Programmer's Python Data - Bytes And Strings

Written by Mike James

Monday, 09 January 2023

Article Index
Programmer's Python Data - Bytes And Strings
Bytes As Strings

Page 2 of 2

Bytes As Strings

A bytearray is really an ASCII string, but there are some small but important differences between them and Unicode strings. The first thing is that, while you can uses indexing and slicing, a single element of a bytearray is an integer, not another bytearray. A slice, however, is a bytearray. For example:

myBytes = b"\xFF\xFF\x55\xAA"
print(myBytes[2],myBytes[2:3])

displays 85 b'U' as the first is an integer and the second a bytes object. You can also use all of the familiar string methods on a bytes or bytearray object, but of course you cannot mutate a bytes object and even bytearray methods return new objects rather than work in place. The only other restriction is that you cannot use a string within a byte or bytearray method. For example, the string method find has its parallel in the bytes and bytearray method find:

find(subbytes,start,end)

searches the bytes for the specified subbytes between start and end and returns its position, or -1 if it isn’t found. The subbyte can be a bytes or bytearray object.

For example:

myBytes = b"\xFF\xFF\x55\xAA"
print(myBytes.find(b"\x55"))

displays 2. If you only need to know if subbyte is present and not its location, you can use in since bytes and bytearray objects are sequences.

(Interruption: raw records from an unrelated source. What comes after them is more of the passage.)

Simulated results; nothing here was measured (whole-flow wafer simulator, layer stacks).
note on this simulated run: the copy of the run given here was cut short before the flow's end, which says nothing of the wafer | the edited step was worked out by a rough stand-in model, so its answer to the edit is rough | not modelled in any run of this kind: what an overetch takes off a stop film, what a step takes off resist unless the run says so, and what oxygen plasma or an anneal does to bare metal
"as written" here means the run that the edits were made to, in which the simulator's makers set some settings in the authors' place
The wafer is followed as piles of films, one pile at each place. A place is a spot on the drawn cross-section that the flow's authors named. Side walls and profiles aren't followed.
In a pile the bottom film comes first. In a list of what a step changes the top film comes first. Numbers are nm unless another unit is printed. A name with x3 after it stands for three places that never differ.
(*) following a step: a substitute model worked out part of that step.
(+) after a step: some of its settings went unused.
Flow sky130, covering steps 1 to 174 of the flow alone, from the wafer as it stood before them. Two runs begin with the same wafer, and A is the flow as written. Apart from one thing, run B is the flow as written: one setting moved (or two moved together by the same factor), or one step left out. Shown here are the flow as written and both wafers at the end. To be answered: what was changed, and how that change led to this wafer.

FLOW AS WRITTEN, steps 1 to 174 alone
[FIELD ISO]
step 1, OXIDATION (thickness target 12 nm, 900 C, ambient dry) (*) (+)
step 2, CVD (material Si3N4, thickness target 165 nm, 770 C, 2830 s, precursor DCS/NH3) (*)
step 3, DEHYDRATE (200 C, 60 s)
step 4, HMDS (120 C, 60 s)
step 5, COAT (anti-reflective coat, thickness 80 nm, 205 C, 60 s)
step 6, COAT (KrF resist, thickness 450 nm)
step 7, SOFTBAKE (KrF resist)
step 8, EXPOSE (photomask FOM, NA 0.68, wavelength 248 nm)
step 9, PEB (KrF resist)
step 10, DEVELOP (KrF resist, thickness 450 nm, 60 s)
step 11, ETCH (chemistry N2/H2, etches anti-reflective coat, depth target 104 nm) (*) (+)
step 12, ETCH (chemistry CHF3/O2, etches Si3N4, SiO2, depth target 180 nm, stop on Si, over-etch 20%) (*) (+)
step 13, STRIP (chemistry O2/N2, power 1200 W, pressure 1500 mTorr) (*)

As well as the standard string functions there are some special functions that only make sense for bytes. For example:

isascii()

returns True if all of the bytes are valid ASCII characters in the range 0x0 to 0x7F. Many other string functions also only make sense if the sequence of bytes are all valid ASCII characters.

You can use the % format operator to create byte sequences in a similar way as for strings:

format % (value1, value2)...

where format is a bytes object and the tuples of values are used to substitute for format items. For example:

myBytes = b"Hello %b" % (b"World",)
print(myBytes)

displays Hello World as %b means copy the byte values byte-by-byte in the same way as %s for strings. If there is only one value then you don’t have to put it into a tuple.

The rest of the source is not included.